It would be fair to say that Friday’s proposal by Universities Council for the Education of Teachers (UCET) that all teachers should undertake a Master’s Degree was met with a mixed response.

This is perhaps unsurprising in a system where teachers are being asked to do more and more, frequently with fewer resources; where there is a crisis in teacher workload and retention; and where many teachers feel a lack of trust and autonomy. In this context, the idea of being expected to complete a Master’s while working as a teacher feels an unrealistic demand on an already over-stretched profession.

There can also sometimes be a sense of a gap – or even a chasm – between what goes on in a university and in busy classrooms, leaving some teachers feeling that further academic study may have little relevance for their daily teaching practice; and whilst a whole host of benefits to Master’s level study can be identified, there isn’t compelling evidence to suggest that teachers with a Master’s are actually more effective teachers than those without.

But let’s take a step back and think about the principles behind the proposals: That teachers should have an entitlement to fully-funded development across their career as well as the time to undertake it; that this should include the option to study in their subject area rather than specifically education; that there should be an expectation that being a teacher means engaging in ongoing development; and that the expertise of the teaching profession should be recognised.

These ideas seem relatively uncontroversial. At the Chartered College of Teaching we are supportive, of course, of the idea that teachers should have an increased entitlement to high-quality CPD. We also believe there is value in increasing recognition of the expertise that teachers have, of the vast knowledge base and skills required to be an effective practitioner.

But there are many different ways these goals could be achieved – not just through an expectation of Master’s study – and any proposals in these areas would need to be very carefully implemented to avoid unintended (but entirely foreseeable) consequences, with teachers at the heart of developments.

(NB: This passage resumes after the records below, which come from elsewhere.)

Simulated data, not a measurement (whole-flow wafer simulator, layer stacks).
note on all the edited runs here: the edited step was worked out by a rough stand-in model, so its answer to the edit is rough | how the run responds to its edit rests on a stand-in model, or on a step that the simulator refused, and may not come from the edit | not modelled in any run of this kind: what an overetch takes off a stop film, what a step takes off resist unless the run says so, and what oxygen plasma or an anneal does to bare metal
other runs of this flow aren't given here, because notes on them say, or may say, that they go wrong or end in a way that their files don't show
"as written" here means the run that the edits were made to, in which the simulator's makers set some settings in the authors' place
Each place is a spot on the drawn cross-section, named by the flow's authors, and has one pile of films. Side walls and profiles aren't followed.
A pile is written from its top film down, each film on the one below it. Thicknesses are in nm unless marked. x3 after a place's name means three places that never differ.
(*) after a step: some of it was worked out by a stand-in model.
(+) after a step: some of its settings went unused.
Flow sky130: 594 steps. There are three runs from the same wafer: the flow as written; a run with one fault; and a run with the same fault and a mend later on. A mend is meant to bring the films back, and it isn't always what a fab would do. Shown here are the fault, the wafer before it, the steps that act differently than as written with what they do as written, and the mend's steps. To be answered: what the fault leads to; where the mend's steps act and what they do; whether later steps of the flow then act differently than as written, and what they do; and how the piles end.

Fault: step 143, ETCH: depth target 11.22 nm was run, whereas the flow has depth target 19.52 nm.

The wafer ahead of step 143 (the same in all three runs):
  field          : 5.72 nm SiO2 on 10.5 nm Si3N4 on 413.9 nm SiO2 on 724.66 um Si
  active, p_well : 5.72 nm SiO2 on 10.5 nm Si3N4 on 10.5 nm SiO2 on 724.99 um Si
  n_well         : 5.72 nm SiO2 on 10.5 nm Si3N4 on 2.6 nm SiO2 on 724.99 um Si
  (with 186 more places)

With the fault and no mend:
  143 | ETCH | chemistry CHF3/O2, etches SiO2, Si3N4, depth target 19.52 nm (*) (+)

There are many different ways these goals could be achieved

Firstly, teachers would need to have autonomy in whether they undertook further study, when in their career they chose to do this, and, critically, what the nature of this study should be. Those teachers who want to should have the support to pursue any of a range of sustained, substantial programmes aligned to their development needs, interests and career pathway; this could include, but not be limited to, one of the many wide-ranging academic or more practice-based Master’s programmes available, a leadership NPQ or one of the new specialist NPQs, or an advanced teacher certification such as our own Chartered Teacher Status.

Secondly, any move would need to be about entitlement to learning and development, rather than increasing the expectations on teachers – the same principle that underpinned work on the new Early Career Framework. This means that it’s critically important that not only is ongoing study for teachers funded, but that time is provided for it; in many cases, this will be a much greater challenge than the funding of the study programme itself.

Given the investment involved, a means of ensuring all teachers, regardless of location and setting, are able to select and access high-quality programmes will be an important part of this. We would also need to ensure progression opportunities are in place for our teachers – particularly into non-traditional leadership roles, and for practitioners who want to remain in the classroom and have their expertise as a practitioner recognised – which has further, substantial funding implications.

Finally, this would need to be a long-term commitment by the government, with a clear vision of the purpose for the profession. Rapid policy changes can lead to a lack of time for implementation, and impact won’t always be immediate. Of course, the ultimate aim is improved pupil outcomes – which is why in developing our Chartered Teacher programme we drew heavily on learning from National Board advanced teacher certification in the US, given the evidence to suggest that successful completion was correlated with greater teaching effectiveness.

But engaging in professional learning might also have an impact through the role it plays in in teacher job satisfaction, confidence, autonomy and retention. These in turn, will ultimately lead to a more effective teaching profession overall, and combined with more development and progression opportunities and increasing numbers of teachers with advanced qualifications and certifications, play a part in raising the status of the profession.